If you have a site on the periphery of London the upside is the ability to offer lower cost per-sq-ft when compared with locations in or nearer to the City. The downside could be latency.

There is an interesting mix of data centers dotted around London’s orbital motorway. Fujitsu has its 92,000 sq ft London North site in Stevenage. NYSE Euronext has a 400,000 sq ft mega data center at Basildon and indigenous national players such as Vtesse Networks and Sentrum Limited operate facilities around or near the motorway.


Naturally, anyone with a site says they have ample bandwidth and carrier choice direct into central London. These are not back-up and recovery sites but primary locations for transaction based workloads.

We made a visit to Sentrum’s facility in Woking to speak with Franek Sodzawiczny.

Sodzawiczny co-owns Sentrum. He says it is funded through a mix of private equity and debt. “Finance is partly equity and partly debt funding, it is robust because of the longevity of our relationships. We have robust funding in terms of our expenditure projections this year,” Sodzawiczny says.

THE FINANCE
The company was formed in 2006 and according to the website companycheck.co.uk
Sentrum Limited has just under £3m cash in the bank and a net worth of just under £2m, liabilities of around £11m and assets around £16m. For 2010 it reported turnover of £13.3m, operating profit of £6.6m and a pre-tax profit of just over £2m. Its asset worth is put at £70m. 

The directors and shareholders are listed as Sodzawiczny and Andy Ruhan, a founder of Global Switch.

The 52-year-old Sodzawiczny hails from Birmingham, England’s second city. He would build his data centers closer to home but says you can’t convince anyone from London to go there. “I’m an engineer,” he says.

But if one can compare a man with his data center, both look well built – Sodzawiczny says he enjoys a “full English breakfast” and the robust concrete and steel structure that is his 200,000 sq ft data center in Woking, Surrey, South
West of London also looks solidly constructed. Sodzawiczny says it is 75% let.

He also appears to enjoy tossing off subliminal hits – like using this reporter’s business card as a coffee cup coaster – and dropping in various hand gestures during the conversation.

THE PITCH
Sentrum’s sales pitch is that it offers bespoke colocation ‘chunks of power’ that is non-shared ME to enterprise customers who require data halls built on robust, secure facilities around London. “Phased power deliverable to customer needs,” he says. It operates six sites in what he describes as the technical real estate space. 
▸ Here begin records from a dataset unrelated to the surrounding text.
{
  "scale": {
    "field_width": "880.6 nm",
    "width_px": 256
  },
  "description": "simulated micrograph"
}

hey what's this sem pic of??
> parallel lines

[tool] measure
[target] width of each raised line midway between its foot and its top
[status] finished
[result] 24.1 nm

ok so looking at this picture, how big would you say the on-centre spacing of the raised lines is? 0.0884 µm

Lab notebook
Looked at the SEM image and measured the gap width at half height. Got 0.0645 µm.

His inbound enquiries show a shifting market. “It is not coming from the property end but from the user end. They [prospects] are clearer, more defined, not speculative.”

“We signed 50,000 sq ft in Q1 2012 and are working hard to sign 50,000 sq ft in Q2.
Beyond that the pipeline is buoyant with very real enquiries from customers with
immediate needs who don’t require long incubation periods but who have done a lot
of due diligence already. Sixty percent of my customers are in the banking sector.”
“We provide the real estate – we supply the FM services, the security and general maintenance. We don’t do IT services,” he says.

At Woking, where we meet, the site offers 1kW to 2.5kW per sq m. The 84MVA is supplied via two 132kV incomers and there is a dedicated on site substation.
Once in, his customers don’t get to see the ME floor beneath the white space and his staff don’t enter the data halls.

GROWTH
Sodzawiczny’s growth plan is to build out adjacent to his core ‘London’ assets. He says he has submitted plans to add 150,000 sq ft to his Woking site. His facilities are located in Sutton (aka Croydon), Camberley and Woking in Surrey and Hayes and Watford, in Middlesex. 

These satellite towns sit on or within a few miles of London’s M25 motorway.
Sentrum  owns another facility in Rugby, in the English Midlands.

At time of writing the company’s twitter account had made 29 tweets and had 244 followers.

For international expansion Sentrum is looking to Singapore and Sodzawiczny says his company will “get on a plane and make things happen.”